Why you want to mix your backing tracks in mono and how to do it right
If you’re going to accompany yourself with backing tracks played back on an iOS device, laptop or MP3 player there are some compelling reasons to mix those tracks in mono. While we appreciate the time you’ve spent mixing and panning your sounds in stereo, your audiences won’t. Especially the ones near the right speaker who can’t hear all the cool stuff coming out of the left and vice versa.
Live performance is best done in mono so everyone gets to hear your tracks in their full glory regardless of where they are in the room. So, first and foremost, create your backing tracks in mono. That way, you know your mix works. If you plan on using stereo tracks, you need to be sure that your stereo mix works in mono. Just combining the two channels and squeezing them into one cable won’t do it. In fact, if you read the previous tech tip on connecting an iOS devices and laptops to a mixer, you know that combining your stereo outputs to mono with a "Y" cord can result in severe signal loss and possible serious gear damage.
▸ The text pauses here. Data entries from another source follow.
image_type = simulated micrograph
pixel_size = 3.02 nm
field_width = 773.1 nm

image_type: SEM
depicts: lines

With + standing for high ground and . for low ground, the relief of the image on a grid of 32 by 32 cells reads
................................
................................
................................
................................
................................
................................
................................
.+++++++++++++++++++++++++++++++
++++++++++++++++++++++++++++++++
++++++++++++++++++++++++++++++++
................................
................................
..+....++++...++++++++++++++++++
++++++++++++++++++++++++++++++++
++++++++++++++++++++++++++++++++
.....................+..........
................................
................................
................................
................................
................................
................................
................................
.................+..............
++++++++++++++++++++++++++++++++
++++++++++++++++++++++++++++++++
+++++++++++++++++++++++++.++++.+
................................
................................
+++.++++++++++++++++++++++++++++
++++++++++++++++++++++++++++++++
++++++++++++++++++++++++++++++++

Without going into too much technical detail, there are three things that are affected when stereo tracks combine to mono; level, timbre, and ambience. Interestingly enough, though differences in arrival time to our ears from two sources allow us to localize sound, when those two sources are combined in mono, sound quality changes. For example, when a dry guitar and its delayed signal are panned apart, the difference in propagation time between them places them in a certain location in the stereo field. When those two tracks are combined we lose spatial information, and the differences in propagation time now affect timbre. It’s an effect called comb filtering, and it can cause loss of levels, hollow- or gritty-sounding instruments, and bass to drop out. You may also hear a loss of spaciousness and reverberance. The solution is to mix your backing tracks in mono from the get-go.
Tips for mixing in mono
Record in mono keeping your tracks center panned. Don’t record a stereo keyboard on two mono channels. Record keyboards on one channel. Most, if not all keyboards have a mono output (usually the Left out). Use it. Most stereo patches on synths and keyboards are not true stereo anyway and tend to do funny things combined in mono.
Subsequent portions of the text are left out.